I had been led to believe I was the perfect child for most of my adult life. Then one day my mother dragged out a box of letters that she’d written to my departed grandmother. They told a completely different story—a story of a tyrant, an errant flower girl, an anarchist Brownie (not the kind you eat) and a Halloween Scrooge.
It goes like this. Every day after grade school, the neighborhood children gathered at our house. One late afternoon as my mother took out another pitcher of lemonade, my father asked why everyone always gathered in our backyard. My mother looked at him coolly. She pointed at me. “Because she can’t be the boss at someone else’s house.” This was true. I prefer to control my own environment even now.
This need for control got me ousted from Brownies. My mother decided that socialization with other little girls would be a good idea. She dressed me in brown and sent me off. The first couple of times were okay. A bird pooped on our leader’s head during a bird watching session. I enjoyed that but insisted from then on I would always wear hats when in the woods. Which I still do.

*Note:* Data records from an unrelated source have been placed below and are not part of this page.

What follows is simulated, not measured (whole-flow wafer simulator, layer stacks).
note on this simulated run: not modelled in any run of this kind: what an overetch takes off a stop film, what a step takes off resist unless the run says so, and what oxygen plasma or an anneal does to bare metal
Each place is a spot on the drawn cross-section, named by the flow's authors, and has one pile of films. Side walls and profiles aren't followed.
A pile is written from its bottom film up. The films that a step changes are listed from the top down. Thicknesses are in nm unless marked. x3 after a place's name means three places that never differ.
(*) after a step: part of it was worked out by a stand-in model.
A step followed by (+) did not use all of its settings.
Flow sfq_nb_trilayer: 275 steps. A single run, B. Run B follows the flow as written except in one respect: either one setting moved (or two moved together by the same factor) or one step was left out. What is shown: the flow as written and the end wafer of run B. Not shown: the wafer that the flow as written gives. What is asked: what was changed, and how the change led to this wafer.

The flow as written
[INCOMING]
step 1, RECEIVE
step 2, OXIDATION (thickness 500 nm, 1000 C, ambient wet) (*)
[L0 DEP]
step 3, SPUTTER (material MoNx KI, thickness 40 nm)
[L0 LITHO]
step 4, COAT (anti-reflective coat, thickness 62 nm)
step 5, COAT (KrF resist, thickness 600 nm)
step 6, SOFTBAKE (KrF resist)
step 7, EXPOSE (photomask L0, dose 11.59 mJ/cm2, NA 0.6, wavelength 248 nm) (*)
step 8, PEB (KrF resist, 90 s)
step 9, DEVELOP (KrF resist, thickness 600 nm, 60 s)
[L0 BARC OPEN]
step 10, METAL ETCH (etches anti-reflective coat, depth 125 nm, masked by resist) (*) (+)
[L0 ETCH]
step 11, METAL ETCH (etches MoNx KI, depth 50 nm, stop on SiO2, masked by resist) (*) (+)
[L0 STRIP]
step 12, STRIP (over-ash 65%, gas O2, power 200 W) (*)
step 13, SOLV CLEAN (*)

It was the crafts part of Brownies that was my undoing. I thought it was inane to roll up pages of magazines and glue them to the outside of an empty gallon ice cream container in order to make waste baskets. As I pointed out, I already had a waste basket and I didn’t think taking away much needed manufacturing jobs was the sort of thing the Brownies should do—especially during dire economic times.
The next letter’s interlude had to do with my aunt’s wedding. For some reason unbeknownst to anyone other than my four-year-old self, I had gotten peeved about my flower girl dress and had what we refer to in my family as a “hissy fit.” So, as was described in the letter, I held up a wedding, further stressed out the bride and refused to ever return to the wedding’s country of origin—Bicktoria (Victoria), B.C. I have since returned.
As a child I adored Halloween. It was less about the dressing up and more about the acquisition of free goods. There would be few times in life that people actually opened their doors, smiled and cooed, and handed you candy. Halloween seemed the only time that adults did not fear hoards of children coming at them. At the end of the evening, I would dump out my pillow case full of candy and begin the inventory. I sorted the candy bars and treats into their respective categories and tallied up the totals. I went to bed and the next morning got up and recounted my inventory. Some were always missing. My parents denied any knowledge of the missing treats.
My mother put the letters aside. We studied each other. “You always told me I was the perfect child,” I said.
And that’s how I found out the cold, hard truth about my younger self.